She revealed the loss of her Nobel medal in an interview on Radio Farda, a US-backed Persian language station. She said that the regime had frozen her bank accounts and pension, as well as those of her husband, who is still in Tehran. She continued: “Even my Nobel and Légion d’honneur medals, my Freedom of Speech ring and other prizes, which were in my husband’s safe, have been confiscated.”
Norwegian officials said that the medal had been taken from a bank deposit box.
Dr Ebadi, 62, told another interviewer: “They say I owe them $410,000 in back taxes because of the Nobel. It’s a complete lie, given that the Iranian fiscal law says that prizes are excluded.” The prize money was $1.4 million.
She said that she was trying to recover her property through legal means, but “so far, no judge has dared to review our complaint”.
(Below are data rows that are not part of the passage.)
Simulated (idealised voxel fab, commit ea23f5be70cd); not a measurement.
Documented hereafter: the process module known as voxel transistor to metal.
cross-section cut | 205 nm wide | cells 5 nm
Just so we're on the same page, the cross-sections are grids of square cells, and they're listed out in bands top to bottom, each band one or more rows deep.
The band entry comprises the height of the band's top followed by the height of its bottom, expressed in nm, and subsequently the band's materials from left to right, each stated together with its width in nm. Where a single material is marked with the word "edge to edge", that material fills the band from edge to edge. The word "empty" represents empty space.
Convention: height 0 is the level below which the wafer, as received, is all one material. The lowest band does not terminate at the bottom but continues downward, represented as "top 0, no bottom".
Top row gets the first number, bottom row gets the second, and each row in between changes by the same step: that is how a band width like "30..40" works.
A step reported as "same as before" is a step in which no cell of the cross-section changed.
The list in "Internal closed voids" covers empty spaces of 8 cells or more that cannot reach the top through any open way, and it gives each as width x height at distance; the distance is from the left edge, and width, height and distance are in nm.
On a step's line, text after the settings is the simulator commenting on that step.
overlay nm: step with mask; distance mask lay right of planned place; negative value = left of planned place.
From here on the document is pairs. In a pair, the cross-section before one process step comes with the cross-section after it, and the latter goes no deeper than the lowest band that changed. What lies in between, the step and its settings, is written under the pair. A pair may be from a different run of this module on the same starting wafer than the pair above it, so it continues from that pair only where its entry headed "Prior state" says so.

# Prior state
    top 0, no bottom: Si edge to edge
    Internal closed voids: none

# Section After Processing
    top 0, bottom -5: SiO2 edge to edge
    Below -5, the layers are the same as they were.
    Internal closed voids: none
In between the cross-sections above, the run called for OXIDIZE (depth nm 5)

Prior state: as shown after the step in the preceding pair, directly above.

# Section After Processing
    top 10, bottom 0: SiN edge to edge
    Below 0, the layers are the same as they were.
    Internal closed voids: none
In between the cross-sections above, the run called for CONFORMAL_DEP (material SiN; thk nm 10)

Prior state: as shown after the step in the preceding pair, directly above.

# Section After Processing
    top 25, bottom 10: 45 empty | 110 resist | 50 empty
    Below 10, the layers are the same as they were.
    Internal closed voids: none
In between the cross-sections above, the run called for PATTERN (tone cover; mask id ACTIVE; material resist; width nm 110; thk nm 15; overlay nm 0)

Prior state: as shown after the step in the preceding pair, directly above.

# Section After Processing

Dr Ebadi’s lawyer in Tehran, Nasrin Sotoudeh, said that the medal was seized on the order of a judge at the Tehran Revolutionary Court.
The confiscation of Dr Ebadi’s prizes is only part of the regime’s campaign to silence her. It has closed her Centre for the Defence of Human Rights in Tehran and locked up three of her colleagues. She has been denounced in the state-controlled media and charged in absentia with conspiring against the State. Her husband was badly beaten this autumn and her apartment is said to have been seized.
In an interview with The Times in September Dr Ebadi said that the Intelligence Ministry had repeatedly interrogated her husband and brother, ordered them to shut her up and told them that it could track her down anywhere in the world. “In effect they have threatened me with death,” she said.
She insisted that she would continue to denounce the regime’s brutality — the shooting of innocent protesters, imprisonment, beating and torture of opponents — and the use of show trials and forced confessions. “Naturally the Iranian Government doesn’t want the world to know what’s happening in Iran, so it’s my duty to inform as many people as possible.”
Dr Ebadi has been lobbying world leaders, urging them not to ignore Iran’s human rights abuses in their desire to engage the regime over its nuclear programme.
When The Times asked where she was based, she replied: “Airports around the world.” She said that she planned to return to Iran soon despite the danger of being arrested at the airport. If not imprisoned, she would fight for justice for the families of those killed after the election. She said that those who had contacted her included the mother of Neda Soltan, the student who was shot dead during a demonstration and became a symbol of the opposition.
In a statement yesterday the Norwegian Foreign Ministry said that it had protested not just about the confiscation of Dr Ebadi’s Nobel medal, but also about the prolonged harassment of her and her husband. “The persecution of Dr Ebadi and her family show that freedom of expression is under great pressure in Iran,” Mr Støre said.
“We made it clear that Norway will continue to engage in international efforts to protect human rights defenders and will follow the situation in Iran closely.”